And what are we to make of it?
My take, not being a believer in those near-death trips actually being a round trip ticket to heaven, and so forth, is that Clara is deeply gifted with intuition. This is partly because she isn’t very gifted with self confidence. Inside of herself, she darned well knows how great her art is, because she is passionately impelled to make it, and she also makes it ‘intuitively’ and perhaps from the unconscious, but not because it is not a product of mind. She identifies with Elle the outcast and despised, and yet she also hears Elle speak with the voice of her own inner ‘Great Teacher.’ Clara is truly a good person, because she can love her own ‘unworthiness’ in other people who appear to be unworthy. She takes a lot of abuse for this, but she keeps bouncing back. CLARA is the miracle.
This leads me to wonder, what kind of relationship to intuition / logic / judgement / sensation / feeling and so forth can we see in the other Three Pines and Surete characters? Gabri seems to be a mass of feeling and sensation. Olivier is still a mystery as yet unrevealed. Jean Guy has, in the Jungian sense, some pretty undifferentiated sensation stuff going on under there, a lot of completely denied emotions including love AND anger. Wow, Louise Penny keeps adding to our knowledge of him brush stroke by brush stroke. And so forth.
Another ‘breath stopping moment’ comes for me when Gamache looks out into the night and sees the darkness slowly coalesce, deepen, and assume the shape of the old Hadley house. This house appears to be some sort of focus of evil or ill will. How do other readers feel about this characterization of a place being kind of the other side of the coin of Three Pines? The ‘heart of darkness’ of this magical community.
What do other people think? And by the way, if participation in the re-read seems to be dropping off, could it be because the discussion questions are so vague and un-provocative? I know they are meant to be inclusive and open ended, but really!!!
Challenge me a little!!!
I love this contrast you make between idyllic Three Pines and the Hadley house. This had not occurred to me before this. Thanks.
Before I started the rereads my memory of the Hadley House from these early books was much more an evil character than I find it so far in the reread. This time around the house just seems sad and dreary. CC hasn’t been here long enough to engrave her nastiness and Ben (in Still Life) had just fabricated the nastiness that was really a projection of his own twisted self.

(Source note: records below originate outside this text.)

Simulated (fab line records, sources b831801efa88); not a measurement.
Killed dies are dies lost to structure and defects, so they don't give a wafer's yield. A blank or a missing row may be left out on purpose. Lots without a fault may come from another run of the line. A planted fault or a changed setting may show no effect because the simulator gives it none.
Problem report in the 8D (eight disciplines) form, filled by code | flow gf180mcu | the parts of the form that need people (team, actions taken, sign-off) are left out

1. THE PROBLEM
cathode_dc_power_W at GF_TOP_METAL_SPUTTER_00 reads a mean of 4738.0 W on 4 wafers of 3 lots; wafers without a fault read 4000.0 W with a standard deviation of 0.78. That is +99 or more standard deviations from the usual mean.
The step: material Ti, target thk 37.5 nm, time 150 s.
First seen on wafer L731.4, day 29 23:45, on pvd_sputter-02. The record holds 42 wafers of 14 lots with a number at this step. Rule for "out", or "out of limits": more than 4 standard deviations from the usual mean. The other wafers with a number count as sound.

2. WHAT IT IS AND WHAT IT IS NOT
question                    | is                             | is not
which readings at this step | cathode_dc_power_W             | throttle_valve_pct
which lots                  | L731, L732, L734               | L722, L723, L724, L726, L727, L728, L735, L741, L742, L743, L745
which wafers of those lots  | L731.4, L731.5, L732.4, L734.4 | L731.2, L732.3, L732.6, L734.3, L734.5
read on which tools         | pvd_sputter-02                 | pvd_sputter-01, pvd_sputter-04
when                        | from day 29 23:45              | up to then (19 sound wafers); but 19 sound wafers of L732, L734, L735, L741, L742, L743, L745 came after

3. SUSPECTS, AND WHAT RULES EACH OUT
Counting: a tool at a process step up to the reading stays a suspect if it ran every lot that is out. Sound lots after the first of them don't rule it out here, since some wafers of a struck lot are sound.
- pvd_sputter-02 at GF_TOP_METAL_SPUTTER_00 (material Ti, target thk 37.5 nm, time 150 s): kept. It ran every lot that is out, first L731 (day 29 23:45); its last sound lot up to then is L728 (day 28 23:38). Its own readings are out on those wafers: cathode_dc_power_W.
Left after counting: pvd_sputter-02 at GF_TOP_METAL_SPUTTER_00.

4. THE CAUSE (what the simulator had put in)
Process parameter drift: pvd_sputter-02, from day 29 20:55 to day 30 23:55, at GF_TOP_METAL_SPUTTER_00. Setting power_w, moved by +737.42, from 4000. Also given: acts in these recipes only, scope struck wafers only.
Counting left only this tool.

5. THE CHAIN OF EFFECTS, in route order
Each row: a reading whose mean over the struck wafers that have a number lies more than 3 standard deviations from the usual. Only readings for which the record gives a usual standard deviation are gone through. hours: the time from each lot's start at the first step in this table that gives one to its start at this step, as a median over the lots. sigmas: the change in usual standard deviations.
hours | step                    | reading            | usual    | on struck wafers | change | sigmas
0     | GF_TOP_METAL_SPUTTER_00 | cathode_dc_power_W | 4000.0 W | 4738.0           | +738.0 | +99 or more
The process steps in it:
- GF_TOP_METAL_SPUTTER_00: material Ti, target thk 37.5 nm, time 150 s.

I love what you said about Jean-Guy, and how Louise is adding to our knowledge of him brushstroke by brushstroke. He is my favorite character, because there is always something else you want to find out about him. I reread the whole series with that goal, and I still have more questions that I want answered in future books.
Hi Patricia!
Your comments about Jean-Guy struck a chord with me. I believe we want to learn more and more because Louise is having us fall in love with this “loosely wrapped but tightly wound” and, in spite of what he would want you to believe about him, terribly vulnerable soul. This is a cruel but necessary ploy on her part because of what the Fates have
in store for our ‘gars’ from the wrong side of the tracks.
When something horrible happens in a particular place, the location often seems to take on the essence of the experience. The Hadley house was an ominous presence throughout the book. I can remember as a child being afraid of an old trailer in town that seemed haunted and dark and foreboding. Even now I shiver at the thought of it.
How about assumptions in connection with the Hadley house? Everybody assumed what Ben said was so. It wasn’t. Actually a lovely woman lived there. Everybody is assuming it’s evil. They are projecting their assumptions onto the house.
HADLEY HOUSE vs VILLAGE: Yes, I think Penny clearly establishes the dark/light imagery between the two setting as many of you point out. But, didn’t we primarily see that through Peter’s eyes (via Ben) in “Still Life” — and Armand’s in this book as he recalls ending of the first book when he and JeanGuy were injured in dark basement trying to rescue Clara. Like so many images – this is a recurring motif through the series – and another layer to add to the repeated images of light and dark in so many various forms – i.e. literal darkness & illumination, dark and lightness of characters souls, childhood experiences, end of daylight->sunset darkness, etc. etc. etc. Even picked up in the cited verse snippet from Leonard Cohen song – which becomes title of a later book!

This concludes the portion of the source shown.